People have told me that the weather in the Florida Panhandle/Lower Alabama is “difficult” for gardeners.
I wouldn’t say it’s difficult. It’s downright abusive!
It’s 4:37AM right now, and I’m sitting in my office with Betsy (the dog) with a space heater running. I just came in from hosing down all my mulberry trees in the Grocery Row Gardens to hopefully keep frost from settling in.
At 7AM we’re supposed to touch freezing, after multiple weeks of warm temperatures.
The warm temperatures have convinced most of our fruit trees that it’s time to leaf out and go into bloom. The eight or so mulberry trees in the main gardens are all covered in tender leaves and buckets of green berries.
And then… frost comes back.
Last year we had the same thing happen, except it was a little more extreme. We hit the 80s, before getting a night that plunged down to 28 degrees. That absolutely wrecked some of the mulberries, not only taking off the fruit but even freezing entire branches. My 8′ tall Rachel Goodman mulberry froze almost to the ground! And the Peruvian apple cactus – which normally handles weather into the teens – bit the dust.
We also lost most of the year’s blueberry harvests, including all the wild ones we normally forage in the local woods.
Ideally, our gardens would be on the south side of our house, not the north, so they’d get a little more protection from the worst of the weather; yet due to an old driveway and a weird slope, that wasn’t possible, so they must face the northern exposure and do their best.
Fortunately in 2023 we got some rain in the spring and our gardens did well until the end of June. Then the heat really kicked in, and the sky decided it wasn’t going to give us any more rain.

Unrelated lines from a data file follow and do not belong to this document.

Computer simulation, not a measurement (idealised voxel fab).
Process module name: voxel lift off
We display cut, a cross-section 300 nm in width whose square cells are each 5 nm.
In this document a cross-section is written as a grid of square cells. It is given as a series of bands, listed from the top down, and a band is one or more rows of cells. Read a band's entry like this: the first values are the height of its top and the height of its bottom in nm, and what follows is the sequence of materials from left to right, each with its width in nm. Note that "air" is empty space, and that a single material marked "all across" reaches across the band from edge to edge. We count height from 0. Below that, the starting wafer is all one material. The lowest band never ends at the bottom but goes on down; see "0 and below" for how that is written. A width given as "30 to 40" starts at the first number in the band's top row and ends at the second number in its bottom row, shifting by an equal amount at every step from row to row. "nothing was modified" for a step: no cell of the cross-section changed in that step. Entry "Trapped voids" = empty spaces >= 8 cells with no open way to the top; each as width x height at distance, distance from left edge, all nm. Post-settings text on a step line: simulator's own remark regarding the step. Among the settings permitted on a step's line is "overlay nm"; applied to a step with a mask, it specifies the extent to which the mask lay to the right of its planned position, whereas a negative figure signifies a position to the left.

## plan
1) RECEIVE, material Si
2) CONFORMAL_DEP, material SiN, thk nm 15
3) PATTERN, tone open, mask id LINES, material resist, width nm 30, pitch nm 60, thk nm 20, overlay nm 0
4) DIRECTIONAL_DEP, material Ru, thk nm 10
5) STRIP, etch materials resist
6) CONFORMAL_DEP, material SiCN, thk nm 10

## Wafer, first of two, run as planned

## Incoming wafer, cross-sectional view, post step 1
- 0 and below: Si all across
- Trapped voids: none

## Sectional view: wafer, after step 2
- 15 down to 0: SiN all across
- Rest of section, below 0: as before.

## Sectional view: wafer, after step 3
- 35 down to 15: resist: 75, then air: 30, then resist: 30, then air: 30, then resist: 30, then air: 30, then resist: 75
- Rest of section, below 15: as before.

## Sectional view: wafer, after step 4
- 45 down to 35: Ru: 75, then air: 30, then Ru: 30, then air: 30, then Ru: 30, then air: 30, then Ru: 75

We had week after week of weather soaring up into the 100s without rain. Normally, our okra, cassava, sugarcane and sweet potatoes thrive through the summer and make up for all the other plants that give up in the heat – yet in 2023, the heat combined with drought greatly limited their growth.
We got a little cassava and a decent amount of sweet potatoes, but the sugarcane was half its proper size, and the okra was a flop. The worst of it, though, was the effect it had on our pasture. Instead of growing thick and green, it dried up and provided little for the cows past October, requiring us to buy hay for over winter. Even our pond almost dried up.
Then, right around the first frost when it was too late to save the grass, it started raining. And raining. And raining!
The pond is now full, but the grass is still recovering.
And here we are with a (hopefully) last frost event before the 2024 gardening season really gets rolling.
It’s not difficult. It’s abusive!
Still, we are supposed to learn from suffering and use it for the purification of our souls. Maybe this is all for the greater good.
If you’ll excuse me… I have to go spray down the mulberry trees again.
4 comments
Even here a hair bit south of you in the FL panhandle the temp extremes are horrible some years. Definitely can make it harder to garden and results in crop losses etc. Glad the cold is almost over this year. Ready for the warmth again for sure. As a south FL native like you I cannot stand the cold. It’s a totally different environment up here. Above Tampa Bay it definitely really starts to change dramatically. Sarasota was a much easier environment to grow in for sure. Miss all the tropicals and their ease of growing down there.
David,
I hope your mulberries fare well with this weather.
I should have ran a hose to the mulberry tree last night but it slipped my mind. I did get all the cold sensitive plants protected.
Hoping this is the last frost of the season as well…. lots of tropical plants to put in the ground.
Big thanks to you again on the awesome plants you sold me on Saturday.
Take care.
“cursed is the earth in thy work; with labour and toil shalt thou eat thereof all the days of thy life”
Grow or Die II: The Good Guide to Growing Food Under the Curse of God!
At least you don’t have to wait until the beginning of May to endure the abusive “is it going to do a freak freeze?” like we get here. But yeah, that’s rough, I hope your garden gets through okay!